Woke fascism at Binghamton University

During the fall semester of 2024 at Binghamton University, my friend Andy and I hosted a once-weekly public affairs radio show on the campus station, WHRW.  We were fired for being outspoken, conservative, white, older men.

It began when I announced that we had scheduled a live, on-air interview with University of Pennsylvania named-chair law professor Amy Wax. Professor Wax had just been stripped of her chaired position and had been suspended for one year at half pay and publicly reprimanded. Her story was international-level news throughout academia and the fact that we had landed her as a guest was phenomenal, or so we thought.

Students run the radio station. Two young girls, the general manager and the public affairs manager began demanding of us transcripts of what we might say in our interview, even though station guidelines clearly tout an open format and minimal interference. Following demand after demand, which we fulfilled, the girls ultimately shut down the interview just 10-minutes before air, citing “harm to the listeners.”

We filed an official FCC complaint for discrimination and the suppression of speech which is currently pending.

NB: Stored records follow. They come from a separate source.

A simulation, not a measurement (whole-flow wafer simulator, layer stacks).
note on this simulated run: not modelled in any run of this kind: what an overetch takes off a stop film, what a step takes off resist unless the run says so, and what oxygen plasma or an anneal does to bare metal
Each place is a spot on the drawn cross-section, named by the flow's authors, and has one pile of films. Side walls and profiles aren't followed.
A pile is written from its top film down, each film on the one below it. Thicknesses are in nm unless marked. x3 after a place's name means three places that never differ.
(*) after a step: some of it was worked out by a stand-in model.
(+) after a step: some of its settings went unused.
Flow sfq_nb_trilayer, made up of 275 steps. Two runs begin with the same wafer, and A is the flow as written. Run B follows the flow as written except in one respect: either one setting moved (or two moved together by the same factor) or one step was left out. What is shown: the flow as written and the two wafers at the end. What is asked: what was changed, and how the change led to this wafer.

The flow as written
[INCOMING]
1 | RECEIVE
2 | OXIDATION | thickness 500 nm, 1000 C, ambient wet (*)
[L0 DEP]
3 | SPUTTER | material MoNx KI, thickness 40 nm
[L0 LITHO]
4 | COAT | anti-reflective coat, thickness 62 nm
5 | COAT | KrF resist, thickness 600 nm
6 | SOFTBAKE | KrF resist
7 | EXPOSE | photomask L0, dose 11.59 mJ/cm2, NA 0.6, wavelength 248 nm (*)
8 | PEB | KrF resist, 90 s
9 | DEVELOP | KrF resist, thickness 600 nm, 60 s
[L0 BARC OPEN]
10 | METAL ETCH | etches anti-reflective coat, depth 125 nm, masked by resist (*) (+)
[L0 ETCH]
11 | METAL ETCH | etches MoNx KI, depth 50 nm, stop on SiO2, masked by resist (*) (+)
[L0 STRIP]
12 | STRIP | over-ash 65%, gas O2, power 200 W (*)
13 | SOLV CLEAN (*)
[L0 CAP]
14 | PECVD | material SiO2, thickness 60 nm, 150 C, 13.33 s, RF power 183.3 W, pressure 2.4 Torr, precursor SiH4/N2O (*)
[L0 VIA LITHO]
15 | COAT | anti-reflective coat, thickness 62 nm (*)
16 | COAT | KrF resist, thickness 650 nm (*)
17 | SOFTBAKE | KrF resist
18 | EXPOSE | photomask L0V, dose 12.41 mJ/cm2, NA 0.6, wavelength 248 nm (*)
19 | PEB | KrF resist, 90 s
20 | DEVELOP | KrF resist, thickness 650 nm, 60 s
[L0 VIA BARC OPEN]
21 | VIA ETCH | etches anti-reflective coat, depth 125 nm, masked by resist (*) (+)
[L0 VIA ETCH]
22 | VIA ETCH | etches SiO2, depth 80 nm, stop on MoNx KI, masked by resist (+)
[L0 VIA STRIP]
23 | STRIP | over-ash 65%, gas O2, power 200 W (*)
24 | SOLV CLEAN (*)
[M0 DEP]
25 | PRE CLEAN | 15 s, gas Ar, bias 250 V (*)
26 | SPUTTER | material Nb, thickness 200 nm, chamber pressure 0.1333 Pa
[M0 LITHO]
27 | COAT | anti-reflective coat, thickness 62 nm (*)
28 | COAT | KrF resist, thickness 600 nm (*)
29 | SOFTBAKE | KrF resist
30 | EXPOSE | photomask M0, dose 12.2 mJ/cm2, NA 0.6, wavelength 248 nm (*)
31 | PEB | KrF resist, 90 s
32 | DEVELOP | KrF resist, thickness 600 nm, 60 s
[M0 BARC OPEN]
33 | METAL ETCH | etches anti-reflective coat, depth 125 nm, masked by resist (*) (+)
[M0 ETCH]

On our show the next week, we had arranged for former University of Pennsylvania trustee and law school overseer Paul Levy to call into the show. Because we had been ambushed over the Wax interview, we decided to keep this scheduled call-in to ourselves. Levy had resigned from his leadership position at Penn over the treatment Wax had received and we had a far-ranging and very interesting interview with him about what had happened. It was the kind of original and interesting reporting a public affairs radio show was supposed to produce.

Immediately after that show, the remainder of our scheduled broadcasts were cancelled.

Fast forward to the winter semester of 2025 and then the spring semester of 2025. We were off the air. We had made no efforts to renew our programming slots, we were gone, we had no desire to return. We had no relationship with WHRW at all.

Despite that reality, the girls began pushing us to avail ourselves to a disciplinary hearing. When we reminded them that we were gone, didn’t want to return, and have no relationship with the station or the university, they nevertheless persisted.

Understanding that this “hearing” was going to proceed with or without us, we decided to present a statement in lieu of appearance, outlining just how unfair and wrongheaded this whole fiasco was. Quite predictably, we were found guilty of all charges and only because there is no death-penalty provision in the WHRW Star-Chamber Manual, we live to fight on.

Within the text of the damning, accusatory documents, we were reminded of our right to an appeal process and furthermore provided a link if we so chose to take that step, which we did, surmising that we might just find justice once outside of the incestuous little hive of the radio station.

Quite promptly after making that appeal, the chief justice of the Judicial Board rejected our efforts, noting that because we were not students, we had no official standing within their fiefdom, however, if we could secure the assistance of a student to act on our behalf, our appeal would live on!

God bless the college Republican organization that agreed to push our claim forward. But just as quickly as the first denial came the second, this time stating that Board had no jurisdiction because this was a “management issue.” In other words, kick the can down the road and make sure all feathers stay unruffled, a judicial board unwilling to make unpopular decisions, afraid to act.

This is the kind of product our college campuses are producing: autocratic, authoritarian, and close-minded bullies. These kids aren’t seeking truth, understanding, or expanding their knowledge, they are instead demanding compliance, enforcing group-think and rejecting all opposing ideas because in their minds, they have it all figured out. No point in debates or discussions, they are the Master Minds and all that is required of others is to get in line. This level of arrogant closemindedness suffocates the truth and tramples on the expansion of true understanding.

To be 20-something years old and to think that you’re that smart, that capable of understanding, that easily and completely having absorbed, through some kind of magic, the manifest wisdom of the ages is truly breathtaking in its colossal audacity. The by-product of this method is not being taught how to think, but instead being indoctrinated in what to think.